Training and Continued Inservice Activities
of Foreign Language Educators using the Internet
Project Number 18 – 1994
Technology Coordinator
National K-12 Foreign Language Resource Center
300 Pearson Hall
Iowa State University
Ames, Iowa 50011
(515) 294-6699
Fax: (515) 294-2776
joshelle@iastate.eduDr. Marcia Rosenbusch
Director
National K-12 Foreign Language Resource Center
Abstract
The foreign language standards task force has identified foreign language goals that would assist in completing the shift from language as the content of instruction to language as access to the content of instruction, supporting the total educational experience. The structure of the language is deemphasized, and an authentic learning situation that is concerned with the student’s affective domain as well as the cognitive domain is emphasized. The teacher centered classroom is being replaced by the student centered classroom, encouraging student exploration of information.

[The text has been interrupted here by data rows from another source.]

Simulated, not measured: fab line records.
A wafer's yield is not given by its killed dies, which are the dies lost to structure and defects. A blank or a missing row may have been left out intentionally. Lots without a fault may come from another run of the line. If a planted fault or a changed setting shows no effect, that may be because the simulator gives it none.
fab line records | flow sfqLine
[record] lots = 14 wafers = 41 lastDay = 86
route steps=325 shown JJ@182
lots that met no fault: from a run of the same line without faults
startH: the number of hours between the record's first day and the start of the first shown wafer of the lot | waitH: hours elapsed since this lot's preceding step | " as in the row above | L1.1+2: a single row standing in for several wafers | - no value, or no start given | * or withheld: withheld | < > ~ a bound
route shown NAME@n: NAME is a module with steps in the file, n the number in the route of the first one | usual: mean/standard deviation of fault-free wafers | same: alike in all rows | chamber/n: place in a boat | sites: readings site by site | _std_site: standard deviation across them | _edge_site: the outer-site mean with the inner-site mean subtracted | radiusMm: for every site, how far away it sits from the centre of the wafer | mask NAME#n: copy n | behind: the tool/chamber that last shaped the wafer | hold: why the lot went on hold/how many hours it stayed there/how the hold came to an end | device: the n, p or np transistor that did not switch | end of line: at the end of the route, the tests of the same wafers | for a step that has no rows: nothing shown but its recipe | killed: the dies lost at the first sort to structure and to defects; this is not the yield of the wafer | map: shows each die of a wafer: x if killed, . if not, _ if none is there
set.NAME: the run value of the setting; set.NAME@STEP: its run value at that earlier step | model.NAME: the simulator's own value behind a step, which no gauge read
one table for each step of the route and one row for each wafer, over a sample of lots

Computer-mediated communication, when used effectively, can be a powerful teaching medium that has a positive affect on student motivation and student writing because it allows the student to communicate to a real audience.
In order to use telecommunications effectively with their students, teachers must be trained to use networks and to develop effective lessons or projects. There has been little such training available to foreign language teachers.
This project involves the training of eighty-eight leading K-12 foreign language teachers from throughout the nation attending one of four National K-12 Foreign Language Resource Center institutes this summer to use the Internet and to develop effective lessons using Email. The project design is based on successful established design factors found in research. The email portion of the instutute is intended to support each institute’s primary curriculum. The following semester, educators will develop and execute a cooperative Internet project with other institute participants. They will also maintain contact with each other and Resource Center personnel via email.
Project Criteria
(1) This project has as its core the use of the Internet by foreign language educators. It is hoped that as the teachers become more and more familiar with using computer-mediated communication, a computer and modem, that they will expand their use of email to the use of newsgroups, data bases, and other services available to them on the Internet.
(3) The collaborations involved in this project include K-12 foreign language teachers from all over the country, plus eight K-6 university methods professors. In some cases, the projects developed by the participating teachers will involve international contacts. Some of the collaborations will be teacher/teacher, student/student, and teacher/student, depending on the design of the participant projects.
(4) To participate an authentic language situation students and teachers were encouraged to travel abroad, an expensive luxury inaccessible to the majority of students. Use of Email allows the students and teachers to develop international ties without the expense of travel. The Internet provides a door to the target culture, open for every student.
(5) A goal of this project is to provide foreign language teachers with concrete guidelines for the effective use of Email in their classroom. One outcome should also be a variety of successful Email projects that will serve as examples for future projects. Foreign language educators need more examples of peers who have succeeded in using technology, and examples of plans to follow as they begin their own exploration.
A second goal of this project it to provide inservice to institute participants via Email after the institutes. Institute directors will communicate with participants regularly, as well as encourage them to communicate with each other outside of their cooperative projects.